Zhornyshche New Jewish Cemetery

Cemetery Information

Country
Ukraine
Region
Vinnytsia
District
Ilyinetsky
Settlement
Zhornyshche New
Site address
Starting at 38 Torgovaya Ploschad Street, drive 400 metres before turning right, opposite the agricultural warehouse. Continue for 50 metres along the path by the field, at which point the cemetery can be found behind the garbage dump.
GPS coordinates
49.07752, 29.07547
Perimeter length
387 мetres
Is the cemetery demolished
no
Type and height of existing fence
The cemetery is unfenced, but a ditch can be seen running around the perimeter.
Preservation condition
Unfenced Jewish cemetery
General site condition
The site is small and overgrown, but it is in the process of being cleared. According to a local resident, the cemetery is undergoing restoration. All of the tombstones are unmarked. One stone bears a partial inscription. A fenced grave from 1943 was discovered on the site.
Number of existing gravestones
Approximately 20 tombstones.
Date of oldest tombstone
1917 (the earliest tombstone found by ESJF).
Date of newest tombstone
1943 (the latest tombstone found by ESJF).
Urgency of erecting a fence
High
Land ownership
Municipality
Preserved construction on site
Construction has begun on a Tziyun.
Drone surveys
Yes

Historical overview

According to the Commission on the Preservation of Jewish Heritage, the cemetery was founded in the early 19th century. It can be found marked on a map of the region from the 1900s.

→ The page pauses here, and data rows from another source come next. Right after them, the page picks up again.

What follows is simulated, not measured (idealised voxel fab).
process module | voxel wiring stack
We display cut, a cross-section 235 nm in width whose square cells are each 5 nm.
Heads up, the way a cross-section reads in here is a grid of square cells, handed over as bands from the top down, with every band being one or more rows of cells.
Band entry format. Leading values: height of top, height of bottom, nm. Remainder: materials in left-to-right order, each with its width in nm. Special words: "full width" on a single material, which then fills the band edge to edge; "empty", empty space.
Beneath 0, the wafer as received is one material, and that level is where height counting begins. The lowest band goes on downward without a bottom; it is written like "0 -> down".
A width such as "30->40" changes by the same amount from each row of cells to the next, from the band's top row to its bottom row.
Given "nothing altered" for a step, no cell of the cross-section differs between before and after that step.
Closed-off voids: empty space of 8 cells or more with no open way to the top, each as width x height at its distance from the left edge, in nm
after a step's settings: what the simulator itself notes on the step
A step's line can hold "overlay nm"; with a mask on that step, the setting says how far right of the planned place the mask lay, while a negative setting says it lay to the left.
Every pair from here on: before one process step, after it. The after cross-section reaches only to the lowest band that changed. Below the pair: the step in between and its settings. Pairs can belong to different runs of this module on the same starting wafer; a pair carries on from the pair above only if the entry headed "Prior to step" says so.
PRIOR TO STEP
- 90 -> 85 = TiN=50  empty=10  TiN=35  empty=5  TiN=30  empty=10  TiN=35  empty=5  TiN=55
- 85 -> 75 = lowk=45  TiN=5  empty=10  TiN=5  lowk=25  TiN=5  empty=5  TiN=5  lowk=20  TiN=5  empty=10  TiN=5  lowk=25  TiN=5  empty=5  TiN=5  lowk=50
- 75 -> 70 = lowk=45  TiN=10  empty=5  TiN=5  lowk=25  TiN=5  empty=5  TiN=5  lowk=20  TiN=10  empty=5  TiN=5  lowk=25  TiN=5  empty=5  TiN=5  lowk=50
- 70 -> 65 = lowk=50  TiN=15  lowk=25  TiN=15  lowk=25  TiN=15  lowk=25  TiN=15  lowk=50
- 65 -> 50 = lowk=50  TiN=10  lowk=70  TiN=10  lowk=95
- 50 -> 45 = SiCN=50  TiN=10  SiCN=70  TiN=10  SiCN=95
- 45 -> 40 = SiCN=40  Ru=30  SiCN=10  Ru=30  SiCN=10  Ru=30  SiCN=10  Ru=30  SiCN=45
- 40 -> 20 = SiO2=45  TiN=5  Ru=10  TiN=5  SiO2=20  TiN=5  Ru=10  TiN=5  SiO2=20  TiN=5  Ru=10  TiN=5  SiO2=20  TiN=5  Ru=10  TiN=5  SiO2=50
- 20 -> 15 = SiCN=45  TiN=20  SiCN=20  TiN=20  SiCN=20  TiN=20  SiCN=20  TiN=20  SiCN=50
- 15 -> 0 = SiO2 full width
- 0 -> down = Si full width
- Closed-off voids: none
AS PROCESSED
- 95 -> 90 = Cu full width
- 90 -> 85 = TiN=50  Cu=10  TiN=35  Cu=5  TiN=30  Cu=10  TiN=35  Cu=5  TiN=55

Zhornyshche was apparently established in the first half of the 15th century. From 1569 the region belonged to the Polish-Lithuanian Commonwealth. Jews began living in Zhornyshche in the late 17th century. In 1768 the Jews of Zhornyshche suffered from attacks by the Haidamaks and, as a result, the Jewish population of the town was severely reduced. The significant growth of the Jewish population in Zhornyshche started in the 19th century, when in 1793, after the Second partition of Poland, it came under the control of the Russian Empire, and became a part of the Kiev Governorate (Kievskaya Gubernia). In 1847, the Jewish communnity of Zhornyshche numbered 887 members, in 1897, the Jewish population comprised almost 30% of the town: 1040 of 3518. In 1865, there were 2 synagogues, a stone one and a wooden one. In 1909 a Jewish school operated.
The Jews of Zhornyshche suffered greatly during the revolutionary years and the civil war in Russia and in mid November 1917 there was a pogrom in town.
After 1922, Zhornyshche became a part of the Ukrainian Soviet Socialist Republic within the USSR. The Soviet rules brought changes to the occupational structure of Jews. Many of them were integrated into food processing and food distribution networks. Many younger Jews left town in search of vocational and educational opportunities. In 1926 the 996 Jews living in Zhornyshche comprised 21.8% of its total population. From the mid-1920s to the late-1930s there was a 4-year Yiddish school in Zhornyshche.
Zhornyshche was occupied by the Germans in July 1941 and a ghetto was established there. Most inmates were shot to death or perished due to deprivation.
In 1991, after the collapse of the Soviet Union, Zhornyshche became a part of the independent Ukraine. The new Jewish cemetery of Zhornyshche today contains a few dozen headstones, which date back to the first half of 20th century.